Wednesday, February 19, 2014

Transitioning is a bit of a struggle

970: 

I don’t want to condone any level of animal abuse of course, but I do want to allow room to discuss it, so I’m suggesting this: 
Although one can’t justify any animal use on intellectual terms, I want to be the first to admit that we’ve all contributed to the present state of affairs, we’ve all used animals in the past.

I can remember myself struggling with this.  I’ll explain this struggle in case anyone can relate to it.
My daily habits were governed by what others did ... and others mostly didn’t think about animals’ feelings.  They just did what they’d always done, what their parents had taught them.  And it was what they passed on to their own children - to simply eat the food they like.

As an adult, and earlier as a child, I consumed foods and confections not just to satisfy my hunger but also for pleasure.  I would ask myself, why stop any of that for the sake of an animal?  If I ever wanted to test my compassion I could always show it for fellow humans - there are enough social justice issues to fight for.  There are always humans who need help, so I’d have argued that compassion doesn’t HAVE to extend to animals, not the ones we eat anyway.

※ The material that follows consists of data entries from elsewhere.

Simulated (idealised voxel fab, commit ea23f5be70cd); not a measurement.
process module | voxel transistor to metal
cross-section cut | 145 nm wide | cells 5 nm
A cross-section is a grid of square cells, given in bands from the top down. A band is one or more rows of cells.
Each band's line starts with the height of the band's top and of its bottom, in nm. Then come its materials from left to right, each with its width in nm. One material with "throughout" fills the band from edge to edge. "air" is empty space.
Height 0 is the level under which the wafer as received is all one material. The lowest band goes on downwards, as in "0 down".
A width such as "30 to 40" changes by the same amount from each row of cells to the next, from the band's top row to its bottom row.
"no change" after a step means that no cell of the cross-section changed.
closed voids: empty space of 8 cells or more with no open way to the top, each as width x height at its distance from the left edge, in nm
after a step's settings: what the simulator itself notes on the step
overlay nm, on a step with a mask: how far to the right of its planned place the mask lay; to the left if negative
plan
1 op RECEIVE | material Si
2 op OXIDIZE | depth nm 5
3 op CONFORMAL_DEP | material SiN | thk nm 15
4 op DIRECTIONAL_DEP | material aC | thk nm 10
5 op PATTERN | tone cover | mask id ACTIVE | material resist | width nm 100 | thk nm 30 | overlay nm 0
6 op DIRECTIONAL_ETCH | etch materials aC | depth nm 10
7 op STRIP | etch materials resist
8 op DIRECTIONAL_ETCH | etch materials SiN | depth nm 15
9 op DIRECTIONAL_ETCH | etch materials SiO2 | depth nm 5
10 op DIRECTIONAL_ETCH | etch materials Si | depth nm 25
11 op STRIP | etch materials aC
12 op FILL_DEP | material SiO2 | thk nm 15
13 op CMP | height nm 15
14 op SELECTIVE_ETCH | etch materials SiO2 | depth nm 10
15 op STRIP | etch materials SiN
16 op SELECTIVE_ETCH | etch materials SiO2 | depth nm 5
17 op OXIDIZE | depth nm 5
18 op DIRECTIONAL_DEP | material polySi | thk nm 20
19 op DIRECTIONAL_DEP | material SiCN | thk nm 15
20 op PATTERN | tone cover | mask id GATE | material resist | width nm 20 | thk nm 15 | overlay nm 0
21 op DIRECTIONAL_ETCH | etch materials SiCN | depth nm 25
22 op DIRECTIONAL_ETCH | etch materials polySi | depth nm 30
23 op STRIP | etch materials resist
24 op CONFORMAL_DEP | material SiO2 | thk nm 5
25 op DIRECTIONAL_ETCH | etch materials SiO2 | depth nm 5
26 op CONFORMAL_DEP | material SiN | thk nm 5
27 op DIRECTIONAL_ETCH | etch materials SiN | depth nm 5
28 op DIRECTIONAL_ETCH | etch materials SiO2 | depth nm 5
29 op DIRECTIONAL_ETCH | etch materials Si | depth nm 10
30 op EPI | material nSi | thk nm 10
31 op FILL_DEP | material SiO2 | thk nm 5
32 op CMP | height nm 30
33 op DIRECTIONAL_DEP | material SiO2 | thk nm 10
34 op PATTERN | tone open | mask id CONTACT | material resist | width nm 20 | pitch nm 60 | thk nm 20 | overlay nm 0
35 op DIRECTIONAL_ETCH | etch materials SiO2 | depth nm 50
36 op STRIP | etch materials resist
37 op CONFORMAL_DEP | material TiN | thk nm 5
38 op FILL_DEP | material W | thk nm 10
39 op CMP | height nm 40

The problem for me was, as a life-long meat eater, that I didn’t like admitting I might be wrong, especially about my food habits.  That would mean too much loss of face and consequently too big a change in my lifestyle.  I’d been eating the same sorts of food all my life and it would take a lot of undoing, to dispense with animal products.  But as a young person at the time, I was at least less set in my ways, having had fewer years of guilt about my food-choices.  As a young person I wanted to re-examine values.  My food had been provided by my elders and, since rebelling against the habits of older people felt right to me, a radical diet-change felt like making an independent stand.  I remember it felt natural to accuse my elders of being ‘asleep’ on the matter of ‘eating animals’.  I wanted to ‘set up camp’ on the other side of the river.

It’s easier to make these radical changes when young, and far harder when older.  Then, as now, I thought that being a herbivore was the obvious way to spare animals.  I could see that it was a beautiful idea in theory but in practical terms I’d had my doubts.  Was it possible?  And if I could get over missing all those familiar foods could I also withstand the opprobrium of my fellow humans, all of whom were dedicated omnivores, and many who were enthusiastic carnivores.  I’d be denigrating the eating habits of nearly everyone I knew, and this wouldn’t win me any friends.

By exposing and explaining and talking about animal abuse in the food industry, I wasn’t surprised to find myself socially dropped by those very same family and friends.  And yet I was only trying to be constructive and get to the truth.  I only wanted to point out that unthinking humans have the capacity for acting destructively and hypocritically.

Whether people were acting by commission or omission, or acting directly or by proxy, or being up front or clandestine - I wanted all of that discussed.  But how?  All I could think of doing, to get the ball rolling, was to be rude.  And then I noticed that it always descended into mutual abuse, cutting off the possibility of any sort of rational debate.

I often felt helpless to do much about the ‘animal thing’.  I was fast becoming aware that human habits and social mores were so strongly set-in, that nothing I could do personally would change things.  Everyone thought of themself as a sensitive person, and in this case that was the BIG problem.  Everybody already knew humans were trashing the environment and doing things against their own ethical standards.  By admitting human culpability in one area it seemed they could ignore the animal issue.  Being such an integral part of human life, animal use and abuse was the last thing anyone would want to hear about.

So the struggle had and still has many strands.  There were my own doubts about the safety of plant-based foods, there was the concern that I couldn’t keep it up and, if I could, then not be able to speak about it, not get support and consequently feel like an outsider – all so much easier to initiate when young.


But all this is far harder to deal with when older.  Even harder to accept all these years on, that people still aren’t being touched by the question of animal cruelty.